Search code examples
algorithmsortinghaskellquicksortmergesort

Why is QuackSort 2x faster than Data.List's sort for random lists?


I was looking for the canonical implementation of MergeSort on Haskell to port to HOVM, and I found this StackOverflow answer. When porting the algorithm, I realized something looked silly: the algorithm has a "halve" function that does nothing but split a list in two, using half of the length, before recursing and merging. So I thought: why not make a better use of this pass, and use a pivot, to make each half respectively smaller and bigger than that pivot? That would increase the odds that recursive merge calls are applied to already-sorted lists, which might speed up the algorithm!

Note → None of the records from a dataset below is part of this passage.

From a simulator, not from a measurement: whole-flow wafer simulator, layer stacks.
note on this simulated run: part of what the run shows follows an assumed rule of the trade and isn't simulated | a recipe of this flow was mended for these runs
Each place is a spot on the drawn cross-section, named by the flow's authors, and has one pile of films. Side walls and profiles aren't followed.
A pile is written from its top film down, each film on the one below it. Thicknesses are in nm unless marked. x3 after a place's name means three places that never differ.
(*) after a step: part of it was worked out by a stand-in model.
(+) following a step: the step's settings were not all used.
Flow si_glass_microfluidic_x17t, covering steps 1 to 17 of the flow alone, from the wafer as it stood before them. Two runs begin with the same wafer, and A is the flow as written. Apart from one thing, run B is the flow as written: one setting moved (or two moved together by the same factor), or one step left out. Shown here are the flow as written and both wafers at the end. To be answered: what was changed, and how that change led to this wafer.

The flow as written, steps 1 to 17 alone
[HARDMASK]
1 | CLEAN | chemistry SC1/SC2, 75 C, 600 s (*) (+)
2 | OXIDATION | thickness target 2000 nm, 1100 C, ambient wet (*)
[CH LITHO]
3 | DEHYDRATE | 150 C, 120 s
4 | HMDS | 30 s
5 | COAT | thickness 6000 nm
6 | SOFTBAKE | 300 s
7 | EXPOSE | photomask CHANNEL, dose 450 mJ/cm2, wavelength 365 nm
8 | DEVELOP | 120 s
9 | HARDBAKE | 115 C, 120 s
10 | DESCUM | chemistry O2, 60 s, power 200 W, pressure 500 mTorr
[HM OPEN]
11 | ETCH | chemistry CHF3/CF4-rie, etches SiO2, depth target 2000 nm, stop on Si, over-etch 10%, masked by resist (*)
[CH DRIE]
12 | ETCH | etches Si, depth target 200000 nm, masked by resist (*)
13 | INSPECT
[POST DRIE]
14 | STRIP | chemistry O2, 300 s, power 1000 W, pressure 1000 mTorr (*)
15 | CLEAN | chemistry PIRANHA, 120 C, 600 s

I've done this change, resulting in the following code:

import Data.List
import Data.Word

randomList :: Word32 -> Word32 -> [Word32]
randomList seed 0    = []
randomList seed size = seed : randomList (seed * 1664525 + 1013904223) (size - 1)

quacksort :: [Word32] -> [Word32]
quacksort []           = []
quacksort [x]          = [x]
quacksort (p : x : xs) = split p (p : x : xs) [] [] where

  -- Splits the list in two halves of elements smaller/bigger than a pivot
  split p []       as bs = merge (quacksort as) (quacksort bs)
  split p (x : xs) as bs = quack p (p < x) x xs as bs

  -- Helper function for `split`
  quack p False x xs as bs = split p xs (x : as) bs
  quack p True  x xs as bs = split p xs as (x : bs)

  -- Merges two lists as a sorted one
  merge []       ys       = ys
  merge xs       []       = xs
  merge (x : xs) (y : ys) = place (x < y) x xs y ys

  -- Helper function for `merge`
  place False x xs y ys = y : merge (x : xs) ys
  place True  x xs y ys = x : merge xs (y : ys)

main :: IO ()
main = do
  let l = randomList 0 2000000
  let b = quacksort l
  print $ sum b

I then benchmarked it and, to my surprise, it was, indeed, 2x faster than Haskell's official Data.List sort. So I wondered why this isn't used in practice, and, suddenly, I realized the obvious: mergesort does NOT perform better on already sorted lists. D'oh. So the whole assumption behind quacksort was failed. Not only that, it would perform terribly for reversely sorted lists, since it would fail to produce two halves of similar size (except if we could guess a really good pivot). So, quacksort is wack in all cases and should never be used in practice. But, then...

Why the hell does it perform 2x faster than Data.List's sort for random lists?

I can't think of a good reason this should be the case. Making each half smaller/bigger than a pivot doesn't change how many times the merge call must be called, so it shouldn't have any positive effect. But reverting it back to a conventional mergesort does make it 2x slower, so, for some reason, the ordered split helps.


Solution

  • Your split splits the list in two ordered halves, so merge consumes its first argument first and then just produces the second half in full. In other words it is equivalent to ++, doing redundant comparisons on the first half which always turn out to be True.

    In the true mergesort the merge actually does twice the work on random data because the two parts are not ordered.

    The split though spends some work on the partitioning whereas an online bottom-up mergesort would spend no work there at all. But the built-in sort tries to detect ordered runs in the input, and apparently that extra work is not negligible.